My Continuing Experiment with “Free” – This Time At a Gig

by Jason on December 8, 2009 · 3 comments

in Business, Marketing/Promotion, Pay-What-You-Want, Thoughts

Rex the Pool Playing Dog. Photo by Darrah Parker

Rex the Pool Playing Dog. Photo by Darrah Parker

This past Saturday my band Water Babies played a double-bill at a The Comet Tavern with our friend, saxophonist Lee Redfield. Lee’s band plays pop covers in a jazz style, funkier soul-jazz tunes and some more free, modal kinds of explorations. Water Babies plays what we call “Spontaneous Funk”, which is all improvised funk music. You can see what I mean here.

The Comet is known more for hosting thrashing metal bands than jazz and improvisational funk groups, so I was a little wary when Lee approached me about the show. He told me they are trying out some earlier, happy hour shows, and branching out as far as genre is concerned. I always like playing for new audiences, so I figured why not give it a try? Water Babies makes fans wherever we play, and since everything is improvised we can cover a lot of ground.

When I arrived I realized that at 5pm on a Saturday, most of the folks at the venue are regulars and they are not used to having to pay a cover to come in and have a beer with their freinds. I talked to Lee and suggested that instead of potentially turning people away at the door with an enforced cover we should ask for a “$5 donation to the musicians’ fund” when people walked in. I figured this would let those people who had no idea there would even be music still come in and check out our bands, and those that wanted to support the music could do so.

So while Lee’s group played I sat at the door and asked everyone who came in if they would like to donate. Of course there were people who blew right by, or said “I’m just here for a beer”, or “I’ll get you on the way out” (which is as good as a “no”). But there were also many people who actually paid the $5 even though they didn’t have to! And I can tell you for a fact that the majority of the people at the bar were NOT there to see the music. The bar has a large group of regulars who all seemed to know each other.

Just by asking, I was able to get people to give me $5 of their hard-earned cash when they weren’t expecting to part with it. They had a choice and they chose to support the live music happening in the bar, even though it was completely unfamiliar to them and somewhat out of place. At the end of the night, both bands walked away with money in their pockets, free drinks in their bellies, and new fans. How about that??

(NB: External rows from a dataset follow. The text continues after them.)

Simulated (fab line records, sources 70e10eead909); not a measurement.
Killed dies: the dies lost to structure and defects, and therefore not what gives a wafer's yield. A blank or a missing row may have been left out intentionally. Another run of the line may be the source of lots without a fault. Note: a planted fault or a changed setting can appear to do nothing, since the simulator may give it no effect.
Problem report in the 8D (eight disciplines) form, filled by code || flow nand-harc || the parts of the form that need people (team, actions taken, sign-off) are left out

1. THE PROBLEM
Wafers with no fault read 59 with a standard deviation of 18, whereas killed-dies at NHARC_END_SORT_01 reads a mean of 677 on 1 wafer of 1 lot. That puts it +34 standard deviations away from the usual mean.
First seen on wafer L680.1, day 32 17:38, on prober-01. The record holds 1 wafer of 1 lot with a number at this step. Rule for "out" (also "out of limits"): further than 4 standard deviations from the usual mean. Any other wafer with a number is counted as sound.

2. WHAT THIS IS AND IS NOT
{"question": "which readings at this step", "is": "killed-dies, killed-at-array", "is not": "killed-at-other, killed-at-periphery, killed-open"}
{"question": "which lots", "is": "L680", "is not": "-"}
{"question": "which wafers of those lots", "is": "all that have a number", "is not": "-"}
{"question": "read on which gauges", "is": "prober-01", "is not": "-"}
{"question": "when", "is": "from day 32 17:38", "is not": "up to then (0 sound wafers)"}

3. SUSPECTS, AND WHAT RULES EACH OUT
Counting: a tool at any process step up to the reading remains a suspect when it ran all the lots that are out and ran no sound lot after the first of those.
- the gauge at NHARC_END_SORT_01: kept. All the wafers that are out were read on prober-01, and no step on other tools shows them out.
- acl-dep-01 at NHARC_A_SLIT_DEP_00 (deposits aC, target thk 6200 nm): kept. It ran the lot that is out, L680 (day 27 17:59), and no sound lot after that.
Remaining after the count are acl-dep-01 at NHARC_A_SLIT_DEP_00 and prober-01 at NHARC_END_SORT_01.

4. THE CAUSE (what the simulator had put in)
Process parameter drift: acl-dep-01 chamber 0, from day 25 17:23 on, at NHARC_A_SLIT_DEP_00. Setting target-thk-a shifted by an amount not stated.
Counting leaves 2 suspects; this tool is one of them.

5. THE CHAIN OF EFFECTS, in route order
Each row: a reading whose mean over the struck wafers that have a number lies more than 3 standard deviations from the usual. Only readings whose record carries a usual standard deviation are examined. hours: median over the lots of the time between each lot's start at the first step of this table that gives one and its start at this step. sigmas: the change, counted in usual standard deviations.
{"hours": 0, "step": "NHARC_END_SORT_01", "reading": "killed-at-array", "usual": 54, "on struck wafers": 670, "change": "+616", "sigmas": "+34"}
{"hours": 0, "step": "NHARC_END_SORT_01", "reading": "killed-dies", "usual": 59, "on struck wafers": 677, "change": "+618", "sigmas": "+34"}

Have you ever tried this at a gig? I’d be interested to hear how it worked for you. Leave a comment and let me know. Or, try it at your next gig and report back!

POSTSCRIPT: My wife posted some pictures she took at the show on her blog. Check them out at Artcetera.

{ 3 comments… read them below or add one }

Rik Wright December 8, 2009 at 7:05 pm

I’ve kinda developed a a general rule – charge at the door and give free CDs to anyone who wants them, or no cover but ask for a donation at the door for a CD. Either way, I almost always walk away with more money in my pocket than I ever did without offering an incentive.

Most likely they’ll take the CD home & listen to it and then come back to one of your shows and bring some friends along. It’s just good marketing. In my opinion, too many musicians think of he CD as a product. I treat the live show as the product, and the CDs as a commercial to get people to the live shows.

It cost you what? $2 a piece to press the CD? Add another $1.50 for recording and production costs? Do the math. It works to your advantage every time.

Tim Carey December 8, 2009 at 9:08 pm


My rock band GACKSTATTER actually did that when we played at Dante’s in the u-district. As the bar never has a cover, we just asked for a $3 donation. with all of the regulars (about a hundred and fifty on that saturday night) our meager 3-piece rock band actually ended up making some unexpected cash. Of course there where those people who didn’t want to pay to get into there local bar, but at the end of the day, the place had more people and we had an audience. I very much support the donation, or “sliding scale” it allows everyone to enjoy themselves : ) nice post.

Twitter: 1WorkinMusician
December 9, 2009 at 12:28 am

Thanks for sharing your stories, guys! I’m really glad folks are trying these new models and that they are working. They sure have been good for me, and I think good for my fans/audience.